This work addresses the limited robustness of audio deepfake detection against unmodified, compressed, and “washed” (i.e., anti-detection) speech. To tackle this, we propose a multilingual, multi-synthesis-source data integration strategy. Methodologically, we integrate the WavLM self-supervised large model frontend with RawBoost acoustic augmentation within the AASIST architecture, enabling joint modeling across languages and distortion types. Crucially, our approach leverages collaborative training on diverse multilingual and multi-source synthetic data, substantially enhancing generalization under complex adversarial conditions—including real-world noise, compression artifacts, and active evasion attacks. Evaluated on the SAFE Challenge, our method achieves second place in both Task 1 (original deepfake detection) and Task 3 (washed-audio detection), demonstrating strong robustness and practical efficacy in realistic, challenging scenarios.

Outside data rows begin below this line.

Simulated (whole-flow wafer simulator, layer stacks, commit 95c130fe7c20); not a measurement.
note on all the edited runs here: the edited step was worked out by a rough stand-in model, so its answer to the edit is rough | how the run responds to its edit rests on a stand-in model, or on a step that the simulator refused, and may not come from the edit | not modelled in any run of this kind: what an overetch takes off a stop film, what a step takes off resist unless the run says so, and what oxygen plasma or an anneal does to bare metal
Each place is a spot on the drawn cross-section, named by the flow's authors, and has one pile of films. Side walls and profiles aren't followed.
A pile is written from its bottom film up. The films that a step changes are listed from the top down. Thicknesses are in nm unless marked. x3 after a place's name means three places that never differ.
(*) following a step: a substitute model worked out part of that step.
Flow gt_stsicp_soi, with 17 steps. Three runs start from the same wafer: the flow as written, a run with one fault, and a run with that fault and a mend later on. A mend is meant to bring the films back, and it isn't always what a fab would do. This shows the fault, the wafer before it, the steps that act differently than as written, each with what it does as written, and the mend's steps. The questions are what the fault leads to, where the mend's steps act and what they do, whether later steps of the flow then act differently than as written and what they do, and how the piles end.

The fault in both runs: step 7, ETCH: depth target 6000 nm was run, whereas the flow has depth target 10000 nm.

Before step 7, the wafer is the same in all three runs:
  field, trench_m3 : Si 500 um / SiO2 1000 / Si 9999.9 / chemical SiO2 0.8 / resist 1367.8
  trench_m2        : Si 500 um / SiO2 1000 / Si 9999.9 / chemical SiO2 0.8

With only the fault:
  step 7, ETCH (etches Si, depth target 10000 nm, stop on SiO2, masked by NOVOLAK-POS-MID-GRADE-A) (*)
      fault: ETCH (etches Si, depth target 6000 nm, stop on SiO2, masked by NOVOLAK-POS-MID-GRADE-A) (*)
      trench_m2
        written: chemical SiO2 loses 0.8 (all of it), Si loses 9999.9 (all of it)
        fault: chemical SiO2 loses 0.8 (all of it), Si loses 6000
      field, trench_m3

The SAFE Challenge evaluates synthetic speech detection across three tasks: unmodified audio, processed audio with compression artifacts, and laundered audio designed to evade detection. We systematically explore self-supervised learning (SSL) front-ends, training data compositions, and audio length configurations for robust deepfake detection. Our AASIST-based approach incorporates WavLM large frontend with RawBoost augmentation, trained on a multilingual dataset of 256,600 samples spanning 9 languages and over 70 TTS systems from CodecFake, MLAAD v5, SpoofCeleb, Famous Figures, and MAILABS. Through extensive experimentation with different SSL front-ends, three training data versions, and two audio lengths, we achieved second place in both Task 1 (unmodified audio detection) and Task 3 (laundered audio detection), demonstrating strong generalization and robustness.